Comment by crabmusket

2 days ago

Something I have been considering is a ETL pipeline that, for each customer in our system, writes only their data to a SQLite file. Then, just expose a full SQLite query facility on that file.

This only works when your customers are of a reasonable size (e.g. small businesses or individuals) but could provide arbitrary analytics power.

It's also a safe target for AIs to write sql against, if you're into that sort of thing.

We do this with DuckDB, and leave the connection in read only mode, exposing the database over HTTP. SQL injection by design?

  • Cool to hear I'm not off the deep end. Have you written anything up on this, or were you inspired by anything else? How has it worked out for you?
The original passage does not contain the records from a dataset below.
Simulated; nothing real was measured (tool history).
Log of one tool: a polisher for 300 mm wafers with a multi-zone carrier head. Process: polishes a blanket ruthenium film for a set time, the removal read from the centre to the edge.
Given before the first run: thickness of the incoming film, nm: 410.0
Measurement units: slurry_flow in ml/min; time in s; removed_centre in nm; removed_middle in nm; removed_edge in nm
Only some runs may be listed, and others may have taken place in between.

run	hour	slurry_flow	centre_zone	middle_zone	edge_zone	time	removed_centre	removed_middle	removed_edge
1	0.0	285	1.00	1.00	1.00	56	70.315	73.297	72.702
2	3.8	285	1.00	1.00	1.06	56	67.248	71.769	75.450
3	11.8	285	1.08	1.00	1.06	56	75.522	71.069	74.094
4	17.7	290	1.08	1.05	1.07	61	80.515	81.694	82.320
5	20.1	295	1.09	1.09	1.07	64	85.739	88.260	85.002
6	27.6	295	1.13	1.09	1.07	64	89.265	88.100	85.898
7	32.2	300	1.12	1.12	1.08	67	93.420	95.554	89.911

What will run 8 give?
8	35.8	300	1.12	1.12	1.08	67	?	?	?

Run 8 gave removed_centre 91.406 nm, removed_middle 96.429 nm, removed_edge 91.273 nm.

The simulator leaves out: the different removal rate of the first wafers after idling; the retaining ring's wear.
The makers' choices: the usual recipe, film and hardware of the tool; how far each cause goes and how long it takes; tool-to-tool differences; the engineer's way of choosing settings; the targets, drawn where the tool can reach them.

    • haven’t written anything up on it, but I wouldn’t use my anecdote as an indication we aren’t off the deep end together!

      At a high level, we use DuckDB as an in-memory OLAP cache that’s invalidated via Postgres logical replication.

      We compute a lot of derived data to offer a read-heavy workload as a product.

      Possibly the most dubious choice I tried out recently was letting the front end just execute SQL directly against DuckDB with a thin serialization layer in the backend.

      The best apart about it is the hot reload feedback loop. The backend doesn’t have to rebuild to iterate quickly.

Zuora (billing and payment SaaS) has a user facing SQL interface backed by Trino that works pretty well

alternatively, why not use database views? That way you can make sure that customers can only see their own data. Permissions can be handled with normal database users by only granting them SELECT rights on the views.

If you're afraid of users tanking performance, read replicas. As instantaneous as it gets, and no customer can tank others.

  • I think my gut would feel safer having a serialisation boundary between the customer's queries and the primary data store. But yes in principle I don't see why this approach wouldn't work just as well. Food for thought.

    • The boundary is the read-replica, it cannot write back to the primary DB cluster. But yeah if you require absolute isolation of tenant data, aka even a compromise / local privilege escalation on the read-replica node shouldn't allow an attacker to read other tenants' data, no way around.

      Or... depending if your database layout allows, you might be able to achieve that with a per-tenant read replica server and MySQL replication filters [1] or Postgres row filters [2].

      A sqlite db is effectively the safest option because there is no way to bypass an export step... but it might also end up seriously corrupting your data (e.g. columns with native timezones) or lack features like postgre's spatial stuff.

      [1] https://dev.mysql.com/doc/refman/8.4/en/change-replication-f...

      [2] https://www.postgresql.org/docs/current/logical-replication-...